The fact that some landlords are choosing to exit the sector leaves those who remain in a more secure position, with rental demand higher than ever, and likely to remain so for the foreseeable future.

The corporate charge

Meanwhile, with build-to-rent (BtR), the corporate investment market continues to grow, albeit still a small proportion of the PRS. 

The FT reports that older people, the “forever renters”, those people who are excluded from property ownership because of rapidly rising house prices, are forming a bigger proportion of build-to-rent tenant occupiers. The sector, which started with high rise blocks, is also increasingly catering to the single-family homes market. 

For these corporate developments, the middle aged “forever renter” cohort provides a new target market segment for their multi-occupier and family home developments.

Years spent moving with small-scale landlords  

Many of these middle-aged renters have spent years with multi-occupied or single occupancy private landlords, many of them moving several times over their renting careers, having been served notice for one reason or another. 

Only now do they find there are opportunities provided by BtR, able to move into brand-new build-to-rent developments with the prospect of long-term uninterrupted stays.

Many of these long-term forever tenants are in need of city centre accommodation because of its proximity to their employment, and they are willing to pay the premium rents that go with them. 
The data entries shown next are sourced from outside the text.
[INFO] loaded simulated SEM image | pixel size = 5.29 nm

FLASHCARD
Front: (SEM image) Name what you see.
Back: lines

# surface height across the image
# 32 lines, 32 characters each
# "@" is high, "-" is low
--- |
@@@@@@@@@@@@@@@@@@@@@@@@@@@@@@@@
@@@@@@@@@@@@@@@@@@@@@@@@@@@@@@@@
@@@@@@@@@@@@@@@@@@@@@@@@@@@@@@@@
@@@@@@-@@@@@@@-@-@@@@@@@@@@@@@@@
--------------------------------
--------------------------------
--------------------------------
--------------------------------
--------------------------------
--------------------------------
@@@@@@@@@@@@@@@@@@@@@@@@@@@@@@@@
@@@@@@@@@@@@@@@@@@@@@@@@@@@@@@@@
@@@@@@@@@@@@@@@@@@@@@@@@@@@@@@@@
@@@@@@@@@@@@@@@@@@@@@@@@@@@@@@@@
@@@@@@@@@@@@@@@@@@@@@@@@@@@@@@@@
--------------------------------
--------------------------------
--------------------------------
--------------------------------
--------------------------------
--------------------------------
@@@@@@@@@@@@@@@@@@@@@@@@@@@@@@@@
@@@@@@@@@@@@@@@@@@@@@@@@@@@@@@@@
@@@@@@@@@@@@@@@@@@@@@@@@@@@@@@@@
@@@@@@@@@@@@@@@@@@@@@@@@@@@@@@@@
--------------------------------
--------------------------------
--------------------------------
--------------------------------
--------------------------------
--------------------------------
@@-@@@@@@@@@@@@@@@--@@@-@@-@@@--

So, BtR is growing, but still a small proportion of the PRS, representing under two percent of the whole. It’s a market still dominated by small-scale landlords, many owning just one or two buy-to-lets. A recent Savills analysis – see below - shows the present size of the build-to-rent market is around 102,000 homes now complete with another 55,000 currently under construction.

Paragon Bank has estimated that people over 35 accounted for more than 57 percent of England’s private renters last year, an increase since 2013 from 49 percent. Amazingly, Savills predicts that new demand among the over-35s for private renting will increase eight times by 2030.

Older tenants offer more stability

Corporate landlords are targeting that shift in demographic. They are claiming to offer tenants more stability than their small-scale landlord competitors. They are now attracting increasing amounts of institutional investment to capitalise on “a frenzied UK rental market characterised by soaring demand and record [renting] costs.”

According to Savills, the sector attracted £4.5bn in inward investment last year, at a time when investors are wary of other property sectors, such as commercial retail and offices, for example. Private equity giant, Blackstone, a fund specialising in real estate, just agreed to buy around 1,750 new rental homes from housebuilder Vistry. 

Small-scale investor landlords still dominate in Britain

Unlike the US and much of continental Europe, the rental market in Britain is still dominated by small-scale private landlords, as opposed to the big corporates and their professional property management groups.

Head of residential research at Savills, Lucian Cook says that corporate providers have “really picked up on this trend of greater demand among older renters and are catering for that”. Investments for multifamily and single-family homes were reaching their second-highest numbers on record in the final quarter of 2023.

Grainger, one of the UK’s largest listed buy-to-rent landlords, is one such investor that’s targeting the older forever tenant demographic, gearing up their marketing efforts with promotional events such as cheese and wine tastings, aimed specifically at over-35s tenants.

These older tenants have characteristics that appeal to all landlords: these tenants have more stable earnings power than young renters, and they tend to stay put for longer. All landlords prefer this behaviour as voids and re-letting costs are reduced to a minimum.

Grainger’s chief executive Helen Gordon says: 

“It’s more expensive if people move out because we [have to] freshen up [the properties]. “It’s actually quite good for us to have people with us for a long time”.

Small-scale landlords should also be enthusiastic about this demographic. There’s no reason why small-scale landlords should not benefit from these same advantages.

Richard Rowntree, mortgage managing director at Paragon, a bank that specialises in buy-to-let mortgages, says that older renters “are a good tenant . . . What we hear is that there’s less issues in terms of antisocial behaviour and noise”.